“It started in 2008 when the banking crisis collapsed on us, and since then we’ve started to see just the steady erosion of consumer trust, from phone hacking scandals, food scandals. We don’t trust our governments, we don’t trust our police and even if you start looking further afield into churches, there’s been scandals there,” Flux Trends trend analyst Dion Chang told CNBC Africa.
“Even now sports, matches globally have been fixed. So you’ve got a consumer that’s extremely wary about anything or anyone. So the question we’re trying to ask is how do you sell this consumer a product or a service if they don’t believe anything that you say?”
According to Chang, the overall erosion of trust has been steady and on-going for a long period of time that consumers become cornered with doubt over products, services and institutions.
Because of the high level of mistrust, companies and businesses have been forced to start finding new and unconventional strategies to rebuild consumer trust.
“What they’re calling it is a cognitive monopoly: once you rebuild that trust, your consumer is not going to go to your competitors or they’re not going to look around as much, because with cyber space, you’ve got the opportunity to look all over the place. So you try to narrow that gap as well just to rebuild that rare quality of consumer loyalty, which is completely dissipated,” Chang explained.
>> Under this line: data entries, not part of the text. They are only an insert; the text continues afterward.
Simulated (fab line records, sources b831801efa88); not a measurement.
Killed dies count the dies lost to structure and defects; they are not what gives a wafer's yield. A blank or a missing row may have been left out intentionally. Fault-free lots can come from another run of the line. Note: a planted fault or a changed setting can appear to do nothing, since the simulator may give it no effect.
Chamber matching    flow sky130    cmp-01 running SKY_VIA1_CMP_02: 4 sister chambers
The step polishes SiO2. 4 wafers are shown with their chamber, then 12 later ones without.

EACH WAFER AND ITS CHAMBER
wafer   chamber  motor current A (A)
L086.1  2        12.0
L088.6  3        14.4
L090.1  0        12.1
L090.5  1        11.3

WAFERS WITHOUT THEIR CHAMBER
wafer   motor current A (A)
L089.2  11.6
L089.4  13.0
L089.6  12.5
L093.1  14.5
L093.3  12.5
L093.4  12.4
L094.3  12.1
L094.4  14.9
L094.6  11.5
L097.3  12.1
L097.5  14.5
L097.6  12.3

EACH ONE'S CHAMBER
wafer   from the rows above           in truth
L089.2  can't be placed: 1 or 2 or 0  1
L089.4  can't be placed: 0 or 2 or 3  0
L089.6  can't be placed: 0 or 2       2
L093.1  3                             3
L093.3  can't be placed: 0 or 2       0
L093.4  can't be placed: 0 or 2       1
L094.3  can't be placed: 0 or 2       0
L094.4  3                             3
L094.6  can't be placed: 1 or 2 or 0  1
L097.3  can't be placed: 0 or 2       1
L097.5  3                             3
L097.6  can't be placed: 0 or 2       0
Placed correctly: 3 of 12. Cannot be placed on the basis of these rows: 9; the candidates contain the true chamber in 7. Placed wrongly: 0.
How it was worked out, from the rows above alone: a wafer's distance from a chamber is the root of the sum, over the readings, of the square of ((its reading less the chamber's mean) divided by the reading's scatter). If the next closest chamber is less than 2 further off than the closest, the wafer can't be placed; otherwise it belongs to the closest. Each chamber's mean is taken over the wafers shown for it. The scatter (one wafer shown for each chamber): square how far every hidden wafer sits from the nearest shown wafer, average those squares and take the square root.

Advertisers and brands are tapping into the emotional side of the consumer, using one-on-one interaction through branding and marketing to gain a stronger hold of the consumer.
The horsemeat scandal in the United Kingdom earlier this year took a particular blow to consumer trust in products because it related to food, which was a primary and everyday good.
A number of antitrust campaigns and products are not being used to retaliate against the high levels of mistrust on a daily basis. These include a cell phone application that track the ingredients of a burger and if it contains horse meat.
“You’re getting a very real backlash because of this antitrust and people are wanting to protect themselves, and I think the big debate, especially on social media platforms is between privacy and secrecy,” Chang added.